Under the foregoing views, the failure of the court to find upon the issue of plaintiff's beneficial ownership (which is assigned as error), becomes immaterial. The defendant's rights depend upon its acquiring the stock in good faith from the holder and apparent owner, and such rights are superior to those of the owner of an undisclosed equity.
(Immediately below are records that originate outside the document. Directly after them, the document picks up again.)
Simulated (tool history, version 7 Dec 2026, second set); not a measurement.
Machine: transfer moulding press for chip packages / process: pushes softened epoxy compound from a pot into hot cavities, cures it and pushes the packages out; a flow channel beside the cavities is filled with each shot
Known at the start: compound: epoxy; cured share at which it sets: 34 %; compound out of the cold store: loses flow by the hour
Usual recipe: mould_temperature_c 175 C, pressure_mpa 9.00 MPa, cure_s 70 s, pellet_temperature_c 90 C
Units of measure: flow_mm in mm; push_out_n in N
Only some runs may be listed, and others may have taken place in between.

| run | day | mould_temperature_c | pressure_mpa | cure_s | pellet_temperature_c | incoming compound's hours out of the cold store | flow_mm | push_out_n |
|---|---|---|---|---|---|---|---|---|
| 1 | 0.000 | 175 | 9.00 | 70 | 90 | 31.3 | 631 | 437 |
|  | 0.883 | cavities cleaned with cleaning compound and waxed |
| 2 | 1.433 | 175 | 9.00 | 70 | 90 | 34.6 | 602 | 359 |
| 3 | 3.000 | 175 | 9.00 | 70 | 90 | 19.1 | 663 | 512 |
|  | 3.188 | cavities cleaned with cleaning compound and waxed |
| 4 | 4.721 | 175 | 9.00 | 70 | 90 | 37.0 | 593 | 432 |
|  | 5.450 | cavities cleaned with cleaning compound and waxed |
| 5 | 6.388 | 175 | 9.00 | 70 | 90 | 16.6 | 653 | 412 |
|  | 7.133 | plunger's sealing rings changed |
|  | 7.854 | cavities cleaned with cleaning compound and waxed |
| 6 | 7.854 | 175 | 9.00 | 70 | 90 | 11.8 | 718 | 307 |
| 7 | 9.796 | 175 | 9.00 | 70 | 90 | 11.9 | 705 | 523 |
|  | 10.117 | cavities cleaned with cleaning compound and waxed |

The appellant makes the point that the rule protecting bona fide purchasers is applicable only where the later claimant has acquired a legal, and not a mere equitable, title. ( Dupont v. Werthman, 10 Cal. 354, 368; Taylor v. Weston, 77 Cal. 534, 537, [20 P. 62].) It is urged that the bridge company acquired no more than an equitable right in the shares of stock because (a) it was only a pledgee, and (b) the transfer to it in pledge was not entered on the books of the corporation. On the first proposition it is said, and truly said, that a pledge does not transfer title to the property. (Civ. Code, sec. 2888; Haber v. Brown, 101 Cal. 445, 452, [35 P. 1035].) But it does vest in the pledgee a "special property" in the chattels pledged ( Williams v. Ashe, 111 Cal. 180, [43 P. 595]), and this is a legal interest. ( Wells v. Archer, 10 Serg. R. (Pa.) 412, [13 Am. Dec. 682]; Douglas v. People's Bank, 86 Ky. 176, [9 Am. St. Rep. 276, 5 S.W. 420].) Nor is it correct to say that a legal title or right is not vested under a sale or pledge of stock by delivery of a certificate duly indorsed without entry in the corporate books. The provision of section 324 of the Civil Code is that shares of stock "may be transferred by indorsement by signature of the proprietor, his agent, attorney, or legal representative, and the delivery of the certificate; but such transfer is not valid, except as to the parties thereto, until the same is . . . entered upon the books of the corporation. . . ." The effect of this provision, as construed by this court, is analogous to that of the statutes with reference to the recording of instruments affecting real property. The delivery of the indorsed certificate passes title, but such title cannot be asserted against purchasers or encumbrancers who have no notice of the transfer. ( Ashton v. Zeila M. Co., 134 Cal. 408, 410, [ 66 P. 494].) "It is not the law of this state, nor is it the law generally, that a transfer upon the books of the corporation is essential to the creation of a valid pledge." ( Spreckels v. Nevada Bank, 113 Cal. 272, 278, [54 Am. St. Rep. 248, 33 L. R. A. 459, 45 P. 329]; Weston v. Bear River etc. Co., 6 Cal. 425; People v. Elmore, 35 Cal. 653.)
But beyond all this, if we assume that defendant's rights are equitable merely, the equities of the parties are not equal. The defendant having taken the stock in good faith from the owner of the legal title, the appellant, which had permitted Dingee to hold the apparent title to, and power of disposition over, the shares, is estopped from asserting its title as against the defendant. ( Fowles v. National Bank of California, 167 Cal. 653, [ 140 P. 271]; McNeil v. Tenth National Bank, 46 N.Y. 325, [7 Am. Rep. 341].)
It may be added that in the various cases ( Brewster v. Sime, 42 Cal. 139; Thompson v. Toland, 48 Cal. 99; Arnold v. Johnson, 66 Cal. 402, [5 P. 796]; Fowles v. National Bank of California, 167 Cal. 653, [ 140 P. 271]), in which this court has upheld the right of a bona fide pledgee to hold stock as against the undisclosed beneficial owner, the pledge had apparently been accomplished by a mere delivery of the indorsed certificate without transfer upon the corporate books. It is true that the precise point here urged, i. e., that the pledgee was the holder of a mere equity, was not specifically considered, but the decision, in each case, amounted to a ruling that the delivery of the indorsed certificate was sufficient to vest the pledgee with a right which he could assert against one who claimed to be the real owner of the shares standing in the name of the pledgor.
The judgment and the order appealed from are affirmed.
Shaw, J., and Lawlor, J., concurred.